As I mentioned earlier, two of the anthology’s essays address contemporary (South) Korean cinema. In “Discourse on Modernization in 1990s Korean Cinema,” Han Ju Kwak identifies Korea’s particular experience of modernization as the dominant theme of recent Korean film. He describes several elements in the discourse on modernization. With the greater material wealth that modernization brings negative consequences, such as social stratification and environmental degradation. Moreover, since it is identified with the West, non-Westerners necessarily feel that modernization is imposed upon them from the outside. Because of the dominant influence of the U.S. in South Korea for many years, Han suggests that “this phenomenon is particularly relevant to the people of South Korea, who in adopting Western culture have produced a colonial pathology of self-denigration and self-marginalization” (92). Furthermore, the period of South Korea’s rapid industrialization “combined the most direct and severe political oppression [under Park Chung Hee] with the highest economic growth” in the country’s history (92). These factors inform a deep ambivalence towards modernization, an ambivalence that finds expression via three different approaches in films of the last decade. First is the Movement Approach, the designation deriving from the term udong, which the author applies to “all . . . social movements against the existing order” (93). Films utilizing this approach (e.g., Black Republic and A Single Spark), the author contends, present a negative view of modernization by stressing the alienation of labor. Han faults this approach as retrospective rather than progressive, i.e., for failing “to provide a vision for the future” (99). In contrast, the Tradition Approach, represented by such films as Sopyonje and Festival, emphasizes modernization’s destructive effect on traditional Korean culture. But in their nostalgia and regret, the author says, these films fail to acknowledge the negative attributes of traditional culture (e.g., the subordinate position of women). Han clearly prefers the Postmodern Approach, exemplified by The Day the Pig Fell into the Well. While all the films, he says, “can be seen as counter-discourses on modernization/modernity,” only the Postmodern Approach deconstructs the reality of modernization, revealing it to be “fragmentary, incommensurable, and contradictory” (109).

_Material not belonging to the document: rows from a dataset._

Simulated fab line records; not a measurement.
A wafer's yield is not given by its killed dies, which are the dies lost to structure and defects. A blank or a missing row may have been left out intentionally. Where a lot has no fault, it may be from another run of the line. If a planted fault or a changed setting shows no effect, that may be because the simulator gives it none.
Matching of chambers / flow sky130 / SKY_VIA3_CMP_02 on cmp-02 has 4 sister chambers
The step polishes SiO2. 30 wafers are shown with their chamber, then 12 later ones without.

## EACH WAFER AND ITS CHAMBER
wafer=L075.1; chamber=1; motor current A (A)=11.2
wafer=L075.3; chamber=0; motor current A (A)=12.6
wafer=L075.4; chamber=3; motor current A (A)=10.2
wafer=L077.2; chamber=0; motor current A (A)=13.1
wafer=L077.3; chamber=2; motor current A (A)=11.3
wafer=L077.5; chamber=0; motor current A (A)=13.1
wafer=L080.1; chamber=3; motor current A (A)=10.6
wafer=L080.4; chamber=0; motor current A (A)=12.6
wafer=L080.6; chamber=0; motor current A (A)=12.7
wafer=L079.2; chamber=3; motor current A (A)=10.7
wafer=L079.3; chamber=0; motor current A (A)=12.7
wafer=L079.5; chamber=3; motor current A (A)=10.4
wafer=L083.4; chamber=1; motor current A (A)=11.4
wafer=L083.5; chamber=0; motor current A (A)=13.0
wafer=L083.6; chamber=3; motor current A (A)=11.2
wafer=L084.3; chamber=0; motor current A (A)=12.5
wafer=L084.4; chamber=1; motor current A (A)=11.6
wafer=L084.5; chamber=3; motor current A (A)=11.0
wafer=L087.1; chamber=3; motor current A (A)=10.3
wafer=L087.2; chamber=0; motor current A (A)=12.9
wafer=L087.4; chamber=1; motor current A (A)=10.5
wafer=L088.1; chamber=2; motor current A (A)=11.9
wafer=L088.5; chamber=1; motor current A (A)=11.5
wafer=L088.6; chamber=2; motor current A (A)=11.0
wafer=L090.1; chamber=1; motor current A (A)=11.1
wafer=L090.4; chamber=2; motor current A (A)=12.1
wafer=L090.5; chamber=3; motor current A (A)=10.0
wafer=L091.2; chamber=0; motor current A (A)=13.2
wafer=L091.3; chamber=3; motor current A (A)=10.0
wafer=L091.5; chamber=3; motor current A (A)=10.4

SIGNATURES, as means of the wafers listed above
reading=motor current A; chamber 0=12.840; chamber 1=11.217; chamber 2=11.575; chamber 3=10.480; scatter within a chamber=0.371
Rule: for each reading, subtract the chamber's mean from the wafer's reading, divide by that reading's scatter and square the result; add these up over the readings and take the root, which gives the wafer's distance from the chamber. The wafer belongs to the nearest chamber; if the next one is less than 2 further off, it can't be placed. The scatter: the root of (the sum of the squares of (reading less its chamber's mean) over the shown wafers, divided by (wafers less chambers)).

Frances Gateward’s essay, “Youth in Crisis,” focuses on the Korean New Wave, which emerged in the mid-1980s. After providing an excellent summary of the history of Korean film prior to that period, she describes the social upheaval of the 1980s resulting from modernization which served as a catalyst for a new approach to filmmaking. Gateward identifies a number of issues that are prevalent in the films of Korea’s New Wave—for example., anti-Americanism and a commensurate Korean nationalism, gender issues, the plight of the white collar worker—but contends that the “overarching characteristic of the Korean New Wave . . . is the influence of youth” (121). Gateward points out that the generation of the New Wave is set apart from previous generations by certain important factors: “They were more heavily exposed to the influence of the media than their predecessors; they were the first generation to come of age without direct knowledge and experience of Korea’s civil war; and . . . they belonged to the student movements that inflamed the nation in the 1980s” (121). Representative of this generation, she contends, are the eponymous protagonists of Chilsu and Mansu. As they experience “urban angst, alienation, cultural imperialism, and marginalization from the mainstream as it progresses without them” (122), the film reflects the social reality of Korea at the time. Yet ironically, the filmmakers of the Korean New Wave, “by constructing controversial narratives in new cinematic forms” (125), were the first to find an audience outside the “Hermit Kingdom.” Together, Gateward’s and Han’s essays provide a fine overview of Korean film, but their pairing would have worked better, I feel, if their order had been reversed.
For many years, Hong Kong was referred to as a “barren rock,” a term used to describe its culture as well as geography. But if that designation was accurate in the past, it no longer is. While the rest of the world may know Hong Kong primarily through its cinema, the city actually has a vibrant modern art scene. This is the subject of Hector Rodriguez’s essay, “The Fragmented Commonplace: Alternative Arts & Cosmopolitanism in Hong Kong.” Examining work which ranges from the novels of Xi Xi and the poetry and fiction of Leung Ping-Kwan to the non-mainstream films of Evans Chan, performances of Zuni Icosahedron and video art of May Fung, O Sing Pui, and others, Rodriguez sees in the alternative artworks that have been emerging since the mid-1970s a “culture of the fragmented commonplace.” What unites these artists of disparate forms, he suggests, is a reassertion of the local, through references to a variety of “concrete elements that produce a strong sense of place” coupled with the fact that these “referential contents are depicted as an assemblage of fragments [producing] a collage effect, an impression of intense heterogeneity” (128). In ways similar to Ackbar Abbas in his 1997 book Hong Kong: Culture and the Politics of Disappearance, Rodriguez perceives this aesthetic as a response to the many changes Hong Kong has undergone and continues to undergo in its unique transition to modernity. “Underpinned by the awareness that Hong Kong reality is in danger of being irretrievably lost, [the artists] unfold an archive of fleeting, momentary, and vivid images” (139). But at the same time that it reflects Hong Kong’s particularity, Rodriguez concludes that this artistic practice also embodies trends that should be seen within the broader context of contemporary art worldwide: “a reaction against the abstract tendencies of nonobjective art, and an equally intense urge to avoid ‘classical’ norms of objective realism” (147).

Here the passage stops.